Tool’s Justin Chancellor Explains His Spinal Tap Bass Battle
Tool bassist Justin Chancellor explained the Spinal Tap-like struggle he has with his favorite instrument.
Just like the scene from the movie This Is Spinal Tap where Nigel Tufnel’s guitar starts to pick up radio signals, Chancellor said he has to be careful to avoid FM transmissions while performing.
“I don’t know what I did to my main bass,” he told Music Radar in a recent interview. “I’ve poured makeup into it, I’ve bashed it around – and we’ve gone in the back and cleaned it up. … It sounds amazing and one of a kind at this point, but it picks up a really decent radio signal if you’re anywhere near an antenna.”
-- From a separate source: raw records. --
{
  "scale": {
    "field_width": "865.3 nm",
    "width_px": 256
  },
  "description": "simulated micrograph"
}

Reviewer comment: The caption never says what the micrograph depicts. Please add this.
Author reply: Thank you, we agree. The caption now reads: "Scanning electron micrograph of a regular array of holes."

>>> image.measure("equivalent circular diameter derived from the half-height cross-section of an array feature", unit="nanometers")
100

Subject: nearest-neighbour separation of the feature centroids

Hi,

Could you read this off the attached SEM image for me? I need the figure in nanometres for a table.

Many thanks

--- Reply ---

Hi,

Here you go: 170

Agreeing that it was “exactly” like the scene from the 1984 movie, Chancellor noted he has "to stand in one particular position in order not to pick it up, and if you put a distortion pedal on, forget it.”
His bass technician came up with the idea of having the original manufacturer create a more modern, lightweight version of the bass, though it hasn't been delivered yet. “They put a lot of extra shielding in the electronics for those moments when I’m getting 101.4FM or Top 20 hits through my bass," Chancellor said. "I’m really looking forward to picking it up.”
He went on to say that he was trying to become “a little more sensitive” with his playing. “I’m ashamed to say it, but I watch YouTube videos of our live shows, wondering if it actually sounded the way it sounded when I was playing it, and the consistency thing I see is that you can feel the anxiety and the tension," he explained. "It’s over-aggressive a lot of the time. If you can really try to kiss the strings, there’s a lot more music in it.”
Chancellor admitted he still suffers stage fright, and cited the example of a recent show where Tool played two tracks from their latest album, Fear Inoculum, which they had performed only twice before during rehearsals.
"That was pretty terrifying, to completely give up and surrender and be completely vulnerable with everyone staring at us through this long, protracted intro,” he said. “But if you don’t take it seriously and you don’t think of the enormity of what’s about to go down, then you might get caught with your pants down. You could be taken by surprise, or your muscles might seize up because you’re not really prepared. You have to take all that into consideration and appreciate the moment.”